Its creditors have reason to be upset. The company is refusing to pay rent for the next five months and it is in the process asking its landlords to agree to yet another round of significant, permanent rent reductions.
Landlords worry that the plan here is to walk away from leases.
Suppliers worry that Debenhams will use administration as a means of avoiding paying for summer stock that it has ordered and will now struggle to sell.
Debenhams says it will pay suppliers who “continue to provide goods and services during the administration”. This offers some guarantees for new orders but, crucially, not for any goods or services already delivered.
Debenhams say they have put the business into administration to protect it from legal action by its creditors, ITV News Business Editor Joel Hills explains
The truth is that an awful lot remains unclear. Debenhams hasn’t said how it plans to exit administration or who will be expected to bear the losses when it does.
And it isn’t clear if the owners of the business, a consortium of hedge funds and banks lead by Silver Point Capital, will be among the losers. Silver Point bought a considerable amount of Debenhams debt at a discount. Is it prepared to accept a cash loss on its investment?
In the last year, Debenhams has closed 22 stores. A further 28 are expected to shut in the next twelve months.

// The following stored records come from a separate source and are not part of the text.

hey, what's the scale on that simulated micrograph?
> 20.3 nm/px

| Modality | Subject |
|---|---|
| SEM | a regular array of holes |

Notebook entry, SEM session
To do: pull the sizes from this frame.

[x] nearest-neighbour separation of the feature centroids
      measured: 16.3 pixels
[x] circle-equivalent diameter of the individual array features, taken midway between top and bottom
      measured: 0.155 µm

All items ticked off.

Tonight, a source close to Debenhams insisted "there isn’t a new store closure programme" but admits "a handful of extra stores may need to close," depending on the outcome of talks with landlords.
In a statement, its chief executive, Stefaan Vansteenkiste, said: "We are striving to protect jobs and reopen as many Debenhams stores for trading as we can, as soon as this is possible."
Debenhams is up against it and it isn’t alone. Retailers like New Look and Sir Philip Green’s Arcadia Group say they are struggling to pay rent. The big shopping centre owners, Intu and Hammerson, have said they are struggling to collect it.
The longer the retail sector remains locked down, the more likely it is retailers will fail.